Wednesday, May 21, 2014
THE 100 GREATEST CROSSOVERS OF ALL TIME #11
The first important crossover of comic-book superheroes appears in the pages of MARVEL MYSTERY #9 (August 1940), a 22-page battle between the comic's reigning stars, the Human Torch and the Sub-Mariner. It was also a collaboration of the two artists who invented the respective characters, Carl Burgos and Bill Everett, and it's a credit to their creative power that both characters shine equally.
In addition to the story's primacy in the annals of crossovers, it also sets a pattern for a type of story that Marvel Comics would mine to great effect in the 1960s and ever afterward: the "clash of superhero titans" between superheroes. Although the Golden Age barely ever utilized this trope, Marvel's raconteurs speedily realized that their readers enjoyed seeing physical matches between regular characters, and they played it for all it was worth. A cynic might observe that these could be very easy stories to write: just set two heroes against one another-- usually as the result of a misunderstanding-- and watch them tear up the city-streets, and each other.

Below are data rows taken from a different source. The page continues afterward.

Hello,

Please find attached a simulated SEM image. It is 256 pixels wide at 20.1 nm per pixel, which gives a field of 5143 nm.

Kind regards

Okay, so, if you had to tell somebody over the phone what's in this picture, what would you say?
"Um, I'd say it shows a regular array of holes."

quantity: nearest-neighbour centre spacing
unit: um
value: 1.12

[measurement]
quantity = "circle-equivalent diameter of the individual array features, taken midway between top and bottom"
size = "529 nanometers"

"Human Torch vs. Sub-Mariner" doesn't have much more plot than that, though there's no misunderstanding involved: the characters dislike each other at first sight, even without knowing much about one another. The Human Torch, an android with the power to assume a flaming form and to use fire as a weapon, plays the part of a law-keeper. The Sub-Mariner, a.k.a. "Namor," a half-human hybrid with the powers of flight, titanic strength and equal survival in air or water, was comics' first true outlaw-hero, who attacked humanity due to encroachments on his subsea people. As others before me have pointed out, Namor had been attacking New York off and on for several issues of MARVEL MYSTERY, making one wonder where the Torch had been that whole time. On occasion Namor's wrath had been averted by his more-or-less girlfriend Betty Dean, a policewoman who knew that Namor wasn't all that bad, and in this story too, Betty plays a pivotal role in reconciling the brawling titans.
In contrast to many of the Marvel battles of the 1960s, Burgos and Everett constantly find ways to spice up the clash of heroes, rather than leaving it to a simple clash of powers. In one sequence, Namor, knowing that his strength can't harm the flaming Torch, uses a compressed-air canister to extinguish the Torch's flame. The Torch later responds by trying to broil Namor when he takes refuge in a lake, and later still, the flaming hero becomes unusually bloody-minded when he asks a chemical company for "a chemical that will burn Sub-Mariner off the face of the earth!" This is pretty hardcore given that we're dealing with two rather juvenile-sounding adults who call each other names like "water rat" and "fire bug."
Strangely, though the Torch is nominally the hero in that he's defending humankind, the Sub-Mariner comes off as more inherently decent. He spares the Torch after extinguishing his flame, albeit with the thought that he may be able to use the hero's flame-power somehow. Later Namor, attacked by a pilot who shoots at him, commandeers the plane but allows the pilot to parachute to safety despite the latter's attempt to kill Namor. Such touches display the authors' consistent attention to the heroes' respective characters, even down to the somewhat comical denouement, in which they agree to live and let live, and then go their separate ways.
I gave some consideration to another contretemps between the characters: HUMAN TORCH #5, in which Sub-Mariner assumes the military command of all the subsea races, using them to strike back against the warring humans who have caused so much chaos. The Torch and his partner Toro join the Allied forces in trying to end Sub-Mariner's threat, and there are even some token appearances from other heroes in the Timely Comics stable: the Angel, the Patriot and the original Ka-Zar. However, as ambitious as this 60-page story is, it doesn't show the conflict of Namor and the Torch nearly as well. Rather, given the story's emphasis on all the wild spectacle of Namor's war on humanity-- in which almost no one dies-- the story seems more focused on a sort of "future-war" scenario of the type popular in H.G. Wells' day. And so, despite that story's pleasures, MARVEL MYSTERY #9 shows the two heroes at their cantankerous best.